Time to apply: a guide to the college application process


Maki Okada

The outside of the Ford Motor Company Robotics building is empty as classes commence inside. October 7, 2022.

As the November 1 early admission college application deadline draws near, many students find themselves feeling the stress. However, this seemingly complicated process can be broken down to become far less overwhelming. 

The Common Application

While you can apply directly to colleges through their websites, many colleges use a not-for-profit service called Common Application (Common App), in which students will submit their “Common App essay” and any other required documents required to apply for most colleges.

Submitting a common application will require a number of different steps such as completing a Common App essay, submitting high school transcripts and obtaining letters of recommendation.

The Common App essay is a 650 words maximum essay that many colleges require for consideration of admission.

Some colleges, such as those in the University of California system, do not use Common App. Be sure to check your target schools’ websites for their requirements.

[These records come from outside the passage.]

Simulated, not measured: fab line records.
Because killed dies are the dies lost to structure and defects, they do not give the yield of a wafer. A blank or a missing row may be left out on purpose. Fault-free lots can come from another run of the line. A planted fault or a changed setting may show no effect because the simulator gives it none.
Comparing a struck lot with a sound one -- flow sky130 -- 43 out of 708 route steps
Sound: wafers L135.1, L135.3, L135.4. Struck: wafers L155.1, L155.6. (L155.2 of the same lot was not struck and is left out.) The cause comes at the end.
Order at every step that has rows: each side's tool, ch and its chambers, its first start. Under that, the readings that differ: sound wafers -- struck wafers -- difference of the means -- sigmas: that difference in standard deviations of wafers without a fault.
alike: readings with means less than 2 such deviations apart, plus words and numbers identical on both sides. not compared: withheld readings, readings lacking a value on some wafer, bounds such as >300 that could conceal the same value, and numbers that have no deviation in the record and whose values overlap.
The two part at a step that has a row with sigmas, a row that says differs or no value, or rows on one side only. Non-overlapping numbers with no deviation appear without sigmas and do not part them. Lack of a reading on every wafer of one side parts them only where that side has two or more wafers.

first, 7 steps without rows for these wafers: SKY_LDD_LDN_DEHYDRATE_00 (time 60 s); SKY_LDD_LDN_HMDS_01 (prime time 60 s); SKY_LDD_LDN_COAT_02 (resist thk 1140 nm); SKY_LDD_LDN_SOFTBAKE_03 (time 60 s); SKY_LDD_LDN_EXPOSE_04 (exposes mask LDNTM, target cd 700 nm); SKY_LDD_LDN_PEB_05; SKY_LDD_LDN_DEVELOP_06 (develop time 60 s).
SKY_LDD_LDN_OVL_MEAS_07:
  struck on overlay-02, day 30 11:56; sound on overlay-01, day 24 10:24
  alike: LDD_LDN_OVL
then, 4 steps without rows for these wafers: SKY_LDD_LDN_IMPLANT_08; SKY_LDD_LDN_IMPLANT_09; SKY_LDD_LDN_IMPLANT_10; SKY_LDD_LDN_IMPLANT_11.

To use Common App students need to provide their legal names, a personal email address, a phone number and other demographic information.

Once an account has been created, students will be able to add colleges to their “My Colleges” list.

After a student has selected an available school to apply to, they will be able to see all the required documents, such as transcripts, Common App essays, SAT/ACT scores, or any other supplemental documents/writing prompts that individual colleges may require. Applicants should always check the individual colleges websites to ensure that they have the correct deadlines and information, as each college varies. 

The Common Application essay

Many colleges are increasingly focusing more on a holistic view of candidates, with some no longer considering SAT/ACT scores. Many colleges now want to see what one can bring to the college as a person, rather than just a grade or statistic. Colleges are looking for students who stand out and are unique, along with students who have a strong curricular and extracurricular presence. 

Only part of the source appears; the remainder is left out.